The diversion from manufacturing to retail has been one of the hottest debates in the city for years. Back in 2011, Waterstone first announced it wanted to bring a retailer to the site while James Ruberto was mayor. The debate took center stage in the 2013 election, an election that brought in former Mayor Daniel Bianchi. Bianchi had opposed using the site for retail and put himself on the PEDA board and pushed Waterstone away. In 2015, he was ousted by Mayor Linda Tyer and Waterstone returned a few months after she took office with the Walmart plan.
The foundation work and the permit had changed the thoughts of many city officials who had been on the fence about the issue.
Councilor at Large Melissa Mazzeo had her fingers crossed that the delay in filing for a permit meant Walmart was axing the project. She'd rather see the parcel be developed with higher-paying, advanced manufacturing jobs -- like the ones the Berkshire Innovation Center is eyed to spur.
"I'm not warming to the fact of having retail there. I don't want any retail there," she said.
Mazzeo has been one of the strongest voices in opposition to not only Walmart but any proposed retail use at the park. But she said she is going into this latest proposal with an open mind.
"You can't change the past. It is frustrating but if it is going to cost this much to clean the site up, then we have no choice," she said prior to Walmart's statements on Tuesday.
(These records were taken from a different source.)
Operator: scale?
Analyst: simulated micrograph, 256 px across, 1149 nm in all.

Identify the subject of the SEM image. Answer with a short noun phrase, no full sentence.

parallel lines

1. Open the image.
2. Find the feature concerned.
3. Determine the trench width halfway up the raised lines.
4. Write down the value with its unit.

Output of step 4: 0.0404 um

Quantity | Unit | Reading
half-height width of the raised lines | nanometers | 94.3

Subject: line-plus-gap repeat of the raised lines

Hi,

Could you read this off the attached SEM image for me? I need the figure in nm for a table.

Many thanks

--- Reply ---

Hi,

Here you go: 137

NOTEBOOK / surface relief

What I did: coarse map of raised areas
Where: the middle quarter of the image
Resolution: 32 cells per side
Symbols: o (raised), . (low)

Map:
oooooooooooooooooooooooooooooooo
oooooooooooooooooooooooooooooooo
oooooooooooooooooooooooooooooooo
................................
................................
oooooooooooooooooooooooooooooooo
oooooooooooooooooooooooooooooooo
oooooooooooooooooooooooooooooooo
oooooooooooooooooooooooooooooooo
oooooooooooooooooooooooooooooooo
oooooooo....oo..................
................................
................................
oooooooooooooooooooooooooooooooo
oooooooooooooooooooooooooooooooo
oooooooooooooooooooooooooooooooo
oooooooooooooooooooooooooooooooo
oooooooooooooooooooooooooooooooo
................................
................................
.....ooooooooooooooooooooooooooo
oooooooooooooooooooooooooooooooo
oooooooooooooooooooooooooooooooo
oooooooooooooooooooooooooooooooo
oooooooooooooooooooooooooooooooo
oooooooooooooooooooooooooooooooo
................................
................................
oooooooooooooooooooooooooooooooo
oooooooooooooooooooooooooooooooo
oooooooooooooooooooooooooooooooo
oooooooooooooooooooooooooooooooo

But Mazzeo won't vote for the project just because of the cleanup work. She said her vote will only be won if the plan works for the city not just now, but 10 to 15 years into the future.
"They're going to make money on this so why not, for once, ask for something back," Mazzeo said, saying the city had been on the losing end of the consent decree. "Unless we get some concessions, I won't vote for it."
For example, she wants to make sure the building's design matches the neighborhood. She said the trends in retail have been that more and more stores are closing, and Walmart itself has even reduced the number of Supercenters it intends to build. She said it much more difficult to re-use the big-box design on a Walmart than a more attractive building. She doesn't want the city to have an empty Walmart in its downtown in a decade.
"They've altered the design in other communities," Mazzeo said. "I don't think we should hesitate to ask them to alter their plans."
Mike Ward, a former city councilor, had filed a petition asking the council to request a more urban design. But the City Council has kept that on the table, and it has appeared on the council agenda month after month with no action or discussion being taken. Ward wants the building to be closer to the road and more accommodating for pedestrian and bicycle access -- whereas the large parking lot in the plan now is more for drivers.
City Council Vice President John Krol, of Ward 6, has been one of the more vocal supporters of the Walmart plan. But, he is also supportive of Ward's request as well.
"I think there is work to be done to make it complement the neighborhood," Krol said on Tuesday. "I've publicly supported Mike Ward's concept for a more progressive design."
The plan submitted to the city is not only set back off the road with 805 parking spot between Woodlawn Avenue and the building, but it also has a pickup grocery component. That component had been part of the reason for delays. Waterstone had designed the site and Walmart executives then asked to add in the pickup section -- adding about 6,000 square feet to the design and forcing engineering to re-design the parking lot.
The enhanced grocery section at the new store had been a talking point for the developers, saying the Morningside neighborhood is a "food desert." The company said the nearest grocery store, Harry's Supermarket, is 1.2 miles away and Price Rite is the next closest a 1.5 miles. Waterstone said a bus route is also expected to be added -- giving greater access for the community to food.
Waterstone said Walmart's existing store hasn't negatively impacted other grocery stores and believes that since the company has been in the city for 22 years, "whatever impact Walmart has had on the local merchants, if any, has stabilized."
"Walmart is and will continue to be a destination store. Walmart shoppers drive to Walmart at Berkshire Crossing, as it is not within convenient walking distance from any significant residential neighborhood. It is therefore not likely that those current Walmart patrons will alter their shopping habits if Walmart moves 2.3 miles 'up the road,'" the application reads.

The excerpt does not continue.